Here are the timings in cycles on a Haswell system. I compiled with '-fno-inline', which would be faster, but might skew the results more in this case, even though function calls are fast on x64.
baseline: 5.3 cycles for a loop that returns x and compares against zero.
align_1: 5.0 cycles including the loop. Yes, in this case adding the two instructions of the function actually took fewer cycles than baseline loop. It's more than ILP voodoo, it's a whole way of life!

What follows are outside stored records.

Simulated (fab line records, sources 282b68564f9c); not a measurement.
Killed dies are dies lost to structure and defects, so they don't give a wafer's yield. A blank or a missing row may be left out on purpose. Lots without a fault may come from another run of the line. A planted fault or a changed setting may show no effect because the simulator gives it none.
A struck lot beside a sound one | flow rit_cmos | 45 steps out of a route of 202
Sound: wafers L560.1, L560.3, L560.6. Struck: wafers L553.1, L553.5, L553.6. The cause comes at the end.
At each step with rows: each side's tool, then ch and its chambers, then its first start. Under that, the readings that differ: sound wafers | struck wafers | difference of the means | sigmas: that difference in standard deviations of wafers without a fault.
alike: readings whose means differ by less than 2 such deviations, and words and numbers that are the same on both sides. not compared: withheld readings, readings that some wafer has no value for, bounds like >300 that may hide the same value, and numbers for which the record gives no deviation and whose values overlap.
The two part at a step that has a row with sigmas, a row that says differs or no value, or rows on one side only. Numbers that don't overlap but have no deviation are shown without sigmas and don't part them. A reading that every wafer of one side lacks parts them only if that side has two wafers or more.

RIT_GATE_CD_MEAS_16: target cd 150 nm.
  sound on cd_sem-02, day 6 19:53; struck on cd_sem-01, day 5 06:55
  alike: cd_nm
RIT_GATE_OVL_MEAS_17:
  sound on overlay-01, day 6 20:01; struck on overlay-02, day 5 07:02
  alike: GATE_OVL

align_2: 62 cycles per iteration. Horrible, but not as bad as the uncompiled mess. But it worth pointing out that while you don't want to use a loop here, there are much faster loops. Perhaps while (x % align != 0) { x++ }? This gets you down to 11 cycles, only 6 more than the baseline. Interestingly, it's this fast because the processor apparently can perfectly predict the number of loop iterations after the first 30, which is a little scary.
align_3: 19 cycles per call. Faster than the silly loop, but really not a way you want to approach this problem unless you've really thought through all the floating point details.
I put my code up at https://gist.github.com/nkurz/985470b01b999e67d04b. At the bottom are more numbers provided by Likwid for things like number of instructions, number of branch errors, etc.
I don't agree. That's trading off useful cache for almost invisible micro optimizations.
As a general rule, it's always better to use the smallest size possible.
Most of the time the argument starts in a register, is passed in a register, and returned in a register. Using a smaller size often just means that the compiler adds some unneeded conversions as in this case. Usually this doesn't matter, but when it does, the benefit is almost always in favor of the simpler rule of always using 64-bit variables.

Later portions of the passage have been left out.